I agree that in order to commit U.S. forces to Afghanistan, we must have a capable partner in the Afghan Government willing to meet certain reasonable conditions. I further understand that President Karzai has been non-committal and truculent when it comes to meeting those conditions. But, your Administration’s policies have not helped. For example how does negotiating with the Taliban about Afghanistan’s future, while excluding Afghanistan’s elected government- support your own stated goals?
Further, by signaling that the United States may further accelerate its withdrawal, we embolden our enemies while we simultaneously weaken President Karzai. And we undermine the very security and governance we have worked so hard to achieve in Afghanistan for the last 11 years. As our commander in Afghanistan recently testified before my committee, regarding the Taliban message that the United States will abandon Afghanistan after 2014, “There is a growing sense that December 2014 is a cliff for the Afghan people. That dynamic must be addressed with a credible, compelling narrative of U.S. commitment. Absent confidence in the hope for a brighter future, Afghan leaders, the Afghan people, and regional actors will continue to hedge and plan for the worst case. The behaviors associated with that mindset have the very real potential to undermine the campaign.”

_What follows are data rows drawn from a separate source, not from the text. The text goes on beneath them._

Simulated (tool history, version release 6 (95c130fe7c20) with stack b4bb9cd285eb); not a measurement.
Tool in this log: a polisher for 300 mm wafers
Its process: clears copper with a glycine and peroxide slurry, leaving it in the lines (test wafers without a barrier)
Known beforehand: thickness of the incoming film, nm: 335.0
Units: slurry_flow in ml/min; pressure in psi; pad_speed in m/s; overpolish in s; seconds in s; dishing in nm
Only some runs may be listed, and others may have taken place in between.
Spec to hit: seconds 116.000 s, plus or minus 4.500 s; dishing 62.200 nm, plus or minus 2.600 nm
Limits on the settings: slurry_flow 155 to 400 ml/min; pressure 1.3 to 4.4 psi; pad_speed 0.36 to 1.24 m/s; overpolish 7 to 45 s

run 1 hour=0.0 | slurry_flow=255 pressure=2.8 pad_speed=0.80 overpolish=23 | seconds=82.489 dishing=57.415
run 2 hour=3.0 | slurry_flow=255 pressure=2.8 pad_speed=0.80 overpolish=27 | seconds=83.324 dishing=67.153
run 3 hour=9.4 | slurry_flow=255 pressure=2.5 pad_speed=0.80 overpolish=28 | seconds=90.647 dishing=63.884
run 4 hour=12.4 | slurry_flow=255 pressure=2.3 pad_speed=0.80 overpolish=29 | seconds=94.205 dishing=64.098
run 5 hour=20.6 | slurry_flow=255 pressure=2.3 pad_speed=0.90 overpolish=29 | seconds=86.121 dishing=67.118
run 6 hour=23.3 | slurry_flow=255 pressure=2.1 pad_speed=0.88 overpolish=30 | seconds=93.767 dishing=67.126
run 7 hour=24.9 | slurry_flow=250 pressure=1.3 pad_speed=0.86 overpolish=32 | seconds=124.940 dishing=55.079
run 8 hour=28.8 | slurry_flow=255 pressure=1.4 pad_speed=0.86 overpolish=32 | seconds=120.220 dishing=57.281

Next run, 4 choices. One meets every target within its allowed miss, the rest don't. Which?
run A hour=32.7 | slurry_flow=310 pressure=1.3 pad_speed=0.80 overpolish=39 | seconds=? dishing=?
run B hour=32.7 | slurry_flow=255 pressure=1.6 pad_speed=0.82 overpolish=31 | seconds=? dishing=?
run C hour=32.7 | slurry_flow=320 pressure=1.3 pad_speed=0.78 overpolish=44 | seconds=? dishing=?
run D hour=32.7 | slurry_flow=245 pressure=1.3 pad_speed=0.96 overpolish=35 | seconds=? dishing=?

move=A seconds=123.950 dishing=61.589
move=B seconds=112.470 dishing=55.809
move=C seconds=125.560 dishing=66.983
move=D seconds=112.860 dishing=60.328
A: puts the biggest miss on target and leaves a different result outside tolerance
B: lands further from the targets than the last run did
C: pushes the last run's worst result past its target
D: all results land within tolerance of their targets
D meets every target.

That sentiment was furthered echoed by Secretary Panetta, who said: “The fundamental mission in Afghanistan is to establish [a nation] that can secure and govern itself and ensure that al-Qaida, never again, finds a safe haven within Afghanistan from which to conduct attacks on the United States or any other country.”
To achieve that goal, Panetta laid out three objectives for post-2014. “One is obviously [counterterrorism] to ensure that we continue to go after whatever al-Qaida targets remain in Afghanistan… We also are going to continue to have a train-and-assist mission to help develop the capability of the Afghan Army… The third mission will be to continue to provide some enabling capability so that we can provide the support needed for our forces as well.”
The New York Times story links the faltering bilateral security agreement negotiations to the “surprise of American officials” when President Karzai abruptly ended the negotiations. Given earlier failed attempts at negotiations with the Taliban in 2011, and the hostile reactions from the Government of Afghanistan, which felt excluded, the reports of your Administration’s reaction are puzzling. Was a different outcome expected? Does your Administration plan to press forward with negotiations with the Taliban at the expense of sealing the bilateral security agreement our own commanders have identified as vital to future Afghan peace and security?
There are also more personal consequences for the men and women we sent to protect this great nation after 9/11. General Petraeus, the former Commander of U.S. Central Command and ISAF commander, testified before the House Armed Services Committee in 2011, “The Taliban and al Qaeda, obviously would trumpet this [the withdrawal of U.S. forces] as a victory, as a success. Needless to say it would completely undermine everything our troopers have fought so much for… this would close the door on a very, very hard-fought effort and end a mission that I think is seeking to achieve a very, very important security objective of our country as well as of our allies…And what it would do to the region, of course, would be of really incalculable consequence as well…We’ve had well over a thousand reasons to get this thing right, and many thousands more whose lives have been changed forever because of grievous wounds.” And it bears reminding that lives of countless Afghan women and children are at stake should the Taliban return.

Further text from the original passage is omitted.